Bible Translations: The Three Major Textus Receptus Translations
The mother and son Bible translator team of Verna and James Linzey discuss the major translations of the Bible that have been developed from the Greek New Testament known as the Textus Receptus.
The three major Bible translations based on the Textus Receptus are the Authorized King James Version (1611), the New King James Version (1982), and the Modern English Version (2014). The latter two are updates of the original KJV. Developing an appreciation for how these Bible translations came into being starts more than 500 years ago. In 1516 a Dutch Roman Catholic monk, Desiderius Erasmus, compiled the first complete Greek New Testament from Byzantine text-type manuscripts. He only had a half dozen manuscripts dating from the 13th century, and where he had gaps or lacunae in the manuscripts he used the Latin Vulgate to fill in those sections, especially the last six verses of Revelation.[1] In Elzevir’s Greek NT published in 1633, the term Textus Receptus is used in the preface to provide appellation to the Greek NT published by Erasmus and then subsequently revised by Stephanus, Beza, and Elzevir.
In 1526, William Tyndale translated Erasmus’ Greek New Testament into English.

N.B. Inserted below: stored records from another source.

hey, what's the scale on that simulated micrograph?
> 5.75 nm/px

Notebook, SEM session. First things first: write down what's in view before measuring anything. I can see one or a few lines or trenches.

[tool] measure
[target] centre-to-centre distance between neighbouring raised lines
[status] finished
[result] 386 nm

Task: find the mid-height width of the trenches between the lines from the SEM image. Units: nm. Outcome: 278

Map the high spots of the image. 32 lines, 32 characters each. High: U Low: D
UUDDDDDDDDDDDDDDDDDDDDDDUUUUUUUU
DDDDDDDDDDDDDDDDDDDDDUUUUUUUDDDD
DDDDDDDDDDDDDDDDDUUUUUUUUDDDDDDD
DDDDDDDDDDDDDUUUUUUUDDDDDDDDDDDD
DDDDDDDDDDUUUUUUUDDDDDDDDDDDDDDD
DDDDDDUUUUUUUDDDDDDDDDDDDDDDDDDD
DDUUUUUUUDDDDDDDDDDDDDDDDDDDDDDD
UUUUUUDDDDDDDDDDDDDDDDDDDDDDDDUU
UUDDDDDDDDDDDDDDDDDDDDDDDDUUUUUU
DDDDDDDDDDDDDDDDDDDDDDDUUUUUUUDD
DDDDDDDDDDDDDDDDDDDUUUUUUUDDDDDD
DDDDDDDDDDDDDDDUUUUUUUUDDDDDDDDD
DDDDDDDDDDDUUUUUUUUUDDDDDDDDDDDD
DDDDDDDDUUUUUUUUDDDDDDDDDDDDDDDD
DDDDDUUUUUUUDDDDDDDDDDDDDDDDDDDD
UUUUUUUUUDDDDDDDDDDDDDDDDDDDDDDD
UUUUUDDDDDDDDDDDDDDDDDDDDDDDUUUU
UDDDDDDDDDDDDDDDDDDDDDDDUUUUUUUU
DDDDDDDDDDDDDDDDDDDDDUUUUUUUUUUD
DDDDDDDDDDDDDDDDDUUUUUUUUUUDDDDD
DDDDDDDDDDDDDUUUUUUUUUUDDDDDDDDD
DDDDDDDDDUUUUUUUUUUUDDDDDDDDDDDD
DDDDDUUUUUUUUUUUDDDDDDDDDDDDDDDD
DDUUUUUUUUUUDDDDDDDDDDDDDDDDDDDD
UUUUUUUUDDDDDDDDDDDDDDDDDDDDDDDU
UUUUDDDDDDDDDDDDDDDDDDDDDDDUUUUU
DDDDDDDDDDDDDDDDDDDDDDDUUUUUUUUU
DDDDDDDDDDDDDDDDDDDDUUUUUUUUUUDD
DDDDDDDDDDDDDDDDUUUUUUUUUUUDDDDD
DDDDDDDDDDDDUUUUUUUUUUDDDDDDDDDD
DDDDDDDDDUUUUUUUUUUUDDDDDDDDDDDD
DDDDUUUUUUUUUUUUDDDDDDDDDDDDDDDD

Tyndale then revised it by 1534. The Tyndale Bible, which included the Pentateuch and Jonah, became the basis of the Authorized KJV, which would not be published until almost a century later. William Tyndale’s translation from the Textus Receptus comprises about 90% of the KJV and 80% of the RSV.[2] Nevertheless, between the Tyndale Bible and Authorized KJV there were the Coverdale (1535), Matthew (1537), Taverner (1539), Great Bible (1539), Geneva Bible (1560), Bishop’s Bible (1568), and Douay-Rheims (NT in 1582 and OT in 1609-10). The KJV 1611 was partly in response to the Catholic Douay-Rheims edition as well as motivation for a “political” Bible to bring together different religious factions under the Church of England.
A century later, the Oxford University Press produced a standard KJV text that would reflect a
more up to date English style for the 18th century. This was the 1769 KJV update edited by Dr. Benjamin Blayney. In addition to the full revision with respect to the English language, it standardized the KJV punctuation and spelling. This update is the edition commonly used today.
Then in 1979, Thomas Nelson publishers asked 130 scholars to edit a New Testament update of the Authorized KJV, eliminating much of the archaic language. The complete NKJV Bible was published in 1982. Along with the numerous other English translations from the previous four centuries, the NKJV was based on the TR, but more strictly speaking the Byzantine-Majority text tradition. Thousands of Greek manuscripts and fragments (not the least of which the 900+ Dead Sea Scrolls discovered in 1945) had been discovered in the last two centuries so textual scholars had the opportunity to reconstruct earlier and better readings of the TR using the Byzantine-Majority text-type manuscripts.[3]